Some people tried one and thought, “This feels springy,” or “This feels mushy,” or “I don’t feel connected to the ball.” Totally fair.
But what’s changing now is that foam paddles don’t all feel the same anymore.
I’ve been mapping feel types, jokingly called the “feel wheel”. The point is simple: foam is finally spreading out into more styles. We already have floating full-foam paddles that still give you the sweet spot benefits, but play closer to what a lot of people liked about Gen 3 honeycomb paddles.
And at the end of the day, two things are hard to argue with:
Thermoformed full foam tends to give you a bigger sweet spot
Foam tends to be more durable
3) Is honeycomb polypropylene going to decline or make a comeback?
We think it keeps declining.
If you look at the whole pickleball world right now (not just gear nerds), I said it’s probably still something like 90% honeycomb, 10% full foam. Eddie thinks foam is already a bigger slice than that, closer to 40% Gen 4 in his circles.
Either way, we both agree it’s trending toward foam.

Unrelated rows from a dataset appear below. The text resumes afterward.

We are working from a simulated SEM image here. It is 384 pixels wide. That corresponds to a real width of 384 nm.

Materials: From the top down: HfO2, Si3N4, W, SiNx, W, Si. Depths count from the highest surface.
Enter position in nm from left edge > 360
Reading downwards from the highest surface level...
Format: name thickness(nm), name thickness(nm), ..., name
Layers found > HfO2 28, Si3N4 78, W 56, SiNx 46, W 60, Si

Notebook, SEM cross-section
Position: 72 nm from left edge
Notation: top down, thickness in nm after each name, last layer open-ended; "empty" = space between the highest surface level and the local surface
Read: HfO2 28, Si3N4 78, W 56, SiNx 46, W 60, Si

Even if the overall numbers move slowly because people keep using what they already own, new purchases are going to tilt toward foam even faster.
Because once someone finds a floating full-foam paddle that matches the feel they like, the reaction is usually:
“Oh… this is better. Bigger sweet spot. Plays great. And it doesn’t crush in two weeks.”
That’s the moment where the switch happens.